Listing Property for Sale on Company Website (and Doing Nothing Else) Enough to Bag Commission

June 13, 2007 | Roger McEowen

One of the fundamental principles of contract law is to read the contract and understand what the contract provisions mean before signing the contract. That was certainly true in this case involving the sale of a ranch in southeast Kansas. The owners signed a non-exclusive right-to-sell agreement with a realtor. The contract provided that the realtor could list and sell the property for $1,500,000 during a 5-month period in 2004 for a 5 percent commission. A prospective buyer in Florida noticed the ranch on the realtor’s corporate website and called the realtor. The buyer came to Kansas. Although the realtor didn’t come to the ranch with the buyer, he did give the buyer directions to the ranch and called the sellers to tell them that a prospective buyer was staying at a local hotel. The sellers contacted the buyers and showed them around the ranch. The sellers drew up a contract for sale which the buyer signed. The sellers then called the realtor to inform him of the sale. The transaction was part of a tax-free exchange by both the sellers and the buyer, so closing on the ranch did not occur until early 2005. The realtor requested his 5 percent commission ($75,000), but the sellers refused. The realtor’s company moved for summary judgment, and the trial court agreed and declined the sellers request to alter or amend the judgment. The sellers appealed.

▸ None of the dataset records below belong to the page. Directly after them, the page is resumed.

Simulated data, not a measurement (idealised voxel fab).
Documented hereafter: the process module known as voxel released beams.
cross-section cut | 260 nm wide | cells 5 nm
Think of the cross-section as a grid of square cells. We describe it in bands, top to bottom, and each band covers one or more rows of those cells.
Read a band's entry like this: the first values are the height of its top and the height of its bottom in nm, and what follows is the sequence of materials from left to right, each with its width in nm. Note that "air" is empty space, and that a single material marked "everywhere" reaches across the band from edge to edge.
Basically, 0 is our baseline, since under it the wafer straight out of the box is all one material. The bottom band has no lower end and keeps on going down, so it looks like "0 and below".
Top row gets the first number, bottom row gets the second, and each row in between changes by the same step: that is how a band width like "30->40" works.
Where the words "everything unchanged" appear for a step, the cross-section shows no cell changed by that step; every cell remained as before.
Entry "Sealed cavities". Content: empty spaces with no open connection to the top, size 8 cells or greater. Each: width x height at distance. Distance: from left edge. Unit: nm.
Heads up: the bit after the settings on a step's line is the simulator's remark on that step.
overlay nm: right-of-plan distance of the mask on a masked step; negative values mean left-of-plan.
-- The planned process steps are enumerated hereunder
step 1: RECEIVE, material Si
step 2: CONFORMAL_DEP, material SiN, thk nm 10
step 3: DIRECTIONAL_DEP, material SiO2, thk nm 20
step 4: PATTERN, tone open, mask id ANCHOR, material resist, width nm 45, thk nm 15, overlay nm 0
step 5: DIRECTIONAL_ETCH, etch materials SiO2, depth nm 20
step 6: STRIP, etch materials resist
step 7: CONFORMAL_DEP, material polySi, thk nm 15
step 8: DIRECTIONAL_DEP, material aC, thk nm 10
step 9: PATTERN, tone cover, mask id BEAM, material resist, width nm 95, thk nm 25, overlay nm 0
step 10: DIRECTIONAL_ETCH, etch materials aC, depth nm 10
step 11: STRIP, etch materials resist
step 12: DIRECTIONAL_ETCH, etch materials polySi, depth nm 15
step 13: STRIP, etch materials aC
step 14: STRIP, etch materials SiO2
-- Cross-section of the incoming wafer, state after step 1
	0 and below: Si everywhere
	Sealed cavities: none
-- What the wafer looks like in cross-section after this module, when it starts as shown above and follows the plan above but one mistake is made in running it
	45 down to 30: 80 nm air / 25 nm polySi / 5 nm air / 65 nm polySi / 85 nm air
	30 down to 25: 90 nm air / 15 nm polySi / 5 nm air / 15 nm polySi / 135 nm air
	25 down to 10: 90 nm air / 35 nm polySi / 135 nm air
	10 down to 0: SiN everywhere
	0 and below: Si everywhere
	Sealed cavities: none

The Kansas Court of Appeals upheld the award of summary judgment for the realtor. While the seller retained the right to personally sell his ranch, the court determined that the realtor actually was the party that “found” the buyer.  But for the realtor’s website, the buyer would not have found the sellers’ ranch, the court reasoned. As such, it was the realtor that procured the buyer. Thus, even though the sellers showed the ranch to the buyer and wrote the contract for sale, the buyer was sent to them by the realtor. Under Kansas case law, that’s all it takes to entitle a realtor to a commission unless the brokerage contract specifies otherwise - and this contract did not. The court also ruled that the brokerage contract did notrequire the contract to close within the 5-month period in 2004 specified in the contract for the realtor to be entitled to the commission. The contract language required only an “agreement to sell or exchange” be entered into within 90 days after the 5-month period expired, and did not require the sale of the property to close within that timeframe. The court also stated that it was an unreasonable construction of the contract language to construe it to mean that the broker agreed to waive the commission if the sale involved a tax-free exchange. Antrim, Piper, Wenger, Inc. v. LoweNo. 97,308, 2007 Kan. App. LEXIS 609 (Kan.Ct. App. Jun. 8, 2007).